Record snowfall across much of the western United States has not only helped to alleviate drought — it has also brought a massive boon for the region’s ski resorts, with many hoping to keep their lifts running deep into summer.
Sitting more than 10,500 feet (3,200 meters) above sea level, Colorado’s Arapahoe Basin has long been famous for its long seasons. The resort’s frozen pistes were the state’s first to open last fall, and typically don’t close until June.
“I bet you, here, we might make it into July. I hope so,” said local ski enthusiast Ian Burkle, 52.
“We always aim for July 4. If you can ski up here on the fourth, it’s always great. It’s been a couple years since that.”
But this year, with mountains across California, Utah and Colorado reporting staggering snowfall, “A-Basin” has plenty of competition for spring skiing, in what is shaping up to be a bumper-sized season across the West.
While Colorado can thank consistent, steady snowfall and low temperatures for its positive ski and snowboard outlook, California’s Mammoth Mountain has recorded its snowiest ever winter, with 704 inches (nearly 18 meters) and counting.
That shatters the previous record of 668 inches.
“It’s going to be a legendary spring up here and we’ll be open daily through at least July!” the resort wrote on Instagram.
Utah passed its statewide record for snowpack on March 24, according to the federal government’s Natural Resources Conservation Service, with a number of ski resorts there pushing back their closing dates too.
One Utah resort, Little Cottonwood Canyon, even had to close for a day because of too much snow, which posed an avalanche risk.
It is all a stark contrast with Europe’s Alps, where “extreme” warm winter weather left many hopeful skiers frustrated by the sight of brown hillsides with just slivers of snow in January.
Katherine Fuller, spokeswoman for Arapahoe, said the resort has received heightened interest from overseas travel agencies “reaching out and seeing how to put together that last-minute US ski trip.”
Of course, the wild swings and variations point to worrying long-term trends.
Human-caused global warming exacerbates existing weather patterns, making the wet spells wetter and the dry spells drier.
And for many skiers interviewed by AFP, the excitement over snow conditions pales in comparison to the implications for the US West’s decades-long drought.

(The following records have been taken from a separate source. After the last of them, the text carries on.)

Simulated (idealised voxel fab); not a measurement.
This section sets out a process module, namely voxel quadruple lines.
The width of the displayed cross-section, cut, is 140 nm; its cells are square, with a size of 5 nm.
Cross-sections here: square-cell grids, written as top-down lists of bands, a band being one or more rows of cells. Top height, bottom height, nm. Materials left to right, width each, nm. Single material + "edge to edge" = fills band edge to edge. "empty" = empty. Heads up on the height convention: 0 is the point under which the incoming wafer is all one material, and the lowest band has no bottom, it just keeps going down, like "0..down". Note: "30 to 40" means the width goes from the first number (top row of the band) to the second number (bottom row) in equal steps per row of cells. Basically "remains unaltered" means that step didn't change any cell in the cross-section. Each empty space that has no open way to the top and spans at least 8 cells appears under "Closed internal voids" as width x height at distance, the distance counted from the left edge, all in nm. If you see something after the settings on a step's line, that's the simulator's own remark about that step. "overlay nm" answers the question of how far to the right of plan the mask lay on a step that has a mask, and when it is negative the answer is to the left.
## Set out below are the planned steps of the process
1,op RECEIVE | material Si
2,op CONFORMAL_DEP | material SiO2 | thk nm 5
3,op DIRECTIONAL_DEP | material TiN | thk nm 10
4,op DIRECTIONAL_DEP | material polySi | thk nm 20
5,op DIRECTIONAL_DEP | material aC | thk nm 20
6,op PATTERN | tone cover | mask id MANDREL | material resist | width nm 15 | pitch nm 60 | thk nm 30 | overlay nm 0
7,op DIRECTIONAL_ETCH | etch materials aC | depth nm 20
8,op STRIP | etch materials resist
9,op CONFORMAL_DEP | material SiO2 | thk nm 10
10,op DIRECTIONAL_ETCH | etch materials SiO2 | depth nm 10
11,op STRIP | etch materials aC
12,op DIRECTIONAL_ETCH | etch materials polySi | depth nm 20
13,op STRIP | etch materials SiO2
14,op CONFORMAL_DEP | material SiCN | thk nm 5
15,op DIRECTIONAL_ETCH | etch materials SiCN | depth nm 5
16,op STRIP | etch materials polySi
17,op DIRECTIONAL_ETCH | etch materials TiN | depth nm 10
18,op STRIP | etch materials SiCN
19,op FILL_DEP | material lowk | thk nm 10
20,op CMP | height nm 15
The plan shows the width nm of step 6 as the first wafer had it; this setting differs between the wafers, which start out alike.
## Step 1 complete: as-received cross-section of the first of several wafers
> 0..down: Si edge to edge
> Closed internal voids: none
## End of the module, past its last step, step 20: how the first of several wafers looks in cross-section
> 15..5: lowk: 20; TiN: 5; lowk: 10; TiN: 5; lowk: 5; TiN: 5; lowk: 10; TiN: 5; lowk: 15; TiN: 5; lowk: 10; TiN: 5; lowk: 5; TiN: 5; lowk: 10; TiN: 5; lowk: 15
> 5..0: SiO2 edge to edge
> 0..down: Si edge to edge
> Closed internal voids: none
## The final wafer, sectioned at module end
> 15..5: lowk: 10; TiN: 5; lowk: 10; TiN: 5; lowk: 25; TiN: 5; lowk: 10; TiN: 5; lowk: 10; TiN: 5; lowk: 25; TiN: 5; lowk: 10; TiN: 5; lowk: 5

“Having quality water and making sure it gets to the right spot, and there’s enough for crops and everything is pretty important,” said Jared Brower, from Denver.
“Skiing is a nice thing to do, but being able to eat is kinda more important in the long term, probably!”
But still, the chance to keep skiing is “awesome,” said Fuller.
“It’s kind of a party scene. The weather’s beautiful. There’s nothing like skiing in a t-shirt from the top of the mountain in late spring, even early summer.”